Effective Segmentation Can Maximize Catalog Results

Direct mail expenses keep increasing each year. It’s crucial that your catalogs reach the right audience and generate profitable revenue. One of the most effective ways to do this is through strategic segmentation.

Catalog segmentation involves grouping your customer database into distinct segments based on relevant variables. By dividing your file into these distinct groups, you can tailor your direct mail campaigns to meet specific needs. Using this strategic approach often means you can mail fewer catalogs, yet reach a more engaged customer and generate higher response rates and profits.

Effective segmentation strategies target customers with direct mail pieces that align closely with their demographics, purchase history, or browse behavior. There may be situations where RFM (recency, frequency, monetary) is no longer enough to optimize response. Brands with large databases, brands that sell in multiple channels, and new spinoff titles are a few examples.

If a brand launches a new specialty title (such as children’s clothing or women’s large size apparel), use additional variables to narrow the target audience. Including select criteria such as product purchase category, product size, or gender, will increase the likelihood of reaching the right audience. The buyer that purchased infant toys or infant apparel a year ago might be your new target for the logical expansion into toddler apparel.

Similarly, launching a women’s apparel catalog for sizes 14+ will require segmentation that goes beyond traditional RFM. Effective segmentation is more than just applying criteria to select an audience. Sometimes suppressing records can be an effective segmentation strategy too. Consider suppressing buyers who purchased apparel in size 8 and under. Segment and test size 10 and 12 apparel buyers. Buyers with prior purchases of sizes 16 and up would comprise another segment.

Sophisticated brands can also leverage page views to optimize segmentation. Toy buyers with extensive browse behavior (but no purchases) of plus-size apparel would be another distinct group to segment and test.

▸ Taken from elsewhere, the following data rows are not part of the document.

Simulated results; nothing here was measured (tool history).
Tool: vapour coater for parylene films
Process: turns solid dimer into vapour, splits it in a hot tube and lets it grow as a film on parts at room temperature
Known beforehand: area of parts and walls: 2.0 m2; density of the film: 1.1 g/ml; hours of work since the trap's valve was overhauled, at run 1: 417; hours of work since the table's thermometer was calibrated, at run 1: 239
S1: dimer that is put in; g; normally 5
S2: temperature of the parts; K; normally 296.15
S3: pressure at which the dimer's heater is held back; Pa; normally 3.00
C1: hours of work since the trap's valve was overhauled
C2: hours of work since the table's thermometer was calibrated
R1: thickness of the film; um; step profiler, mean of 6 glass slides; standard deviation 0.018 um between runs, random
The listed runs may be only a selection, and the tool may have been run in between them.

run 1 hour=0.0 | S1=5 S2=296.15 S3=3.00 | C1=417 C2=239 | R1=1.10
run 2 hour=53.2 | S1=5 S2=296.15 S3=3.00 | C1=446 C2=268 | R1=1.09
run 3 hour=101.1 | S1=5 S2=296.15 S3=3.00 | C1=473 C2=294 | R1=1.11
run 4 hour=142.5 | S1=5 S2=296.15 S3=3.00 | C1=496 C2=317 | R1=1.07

These days, it’s quite common to test purchase channel in RFM segmentation. Direct mail campaigns often reveal huge differences in both response rate and average order when Amazon, online, and phone/mail channels are coded separately. Testing and confirming your assumptions will enable you to suppress specific channels from future catalog campaigns, while providing clear evidence that your circulation strategy will improve profits and save expenses.

Segmentation helps you allocate your marketing budget more efficiently.

There is often tremendous pressure to manage expenses by decreasing catalog circulation. By identifying high-value segments that have a greater likelihood of responding to your catalogs, you can focus your efforts on these segments, mailing fewer catalogs at a greater profit. Make sure to re-allocate your print savings to an initiative that either delivers a high ROI, or is important for continued business growth. Often this is customer acquisition. Brands with low customer retention rates need to constantly replenish the active buyer file.

Effective segmentation improves current and future results.

How? By helping you track and analyze the performance of your catalog campaigns in a meaningful way. By comparing catalog results across different segments, you can gain valuable insights into customer behavior. Using the plus-size catalog example above, segmenting by apparel size and by online browsing interest will help you refine future targeting strategies, and identify opportunities for expansion.

In today’s cost-conscious environment, successful catalog marketing must deliver relevant direct mail campaigns to customers. By employing effective segmentation strategies, you can achieve precisely that. Enhanced relevance, optimized budget spend, key learnings, and improved campaign performance are just a few of the benefits that segmentation brings to your catalog marketing efforts.

Leverage your database and use segmentation to keep optimizing your catalog results!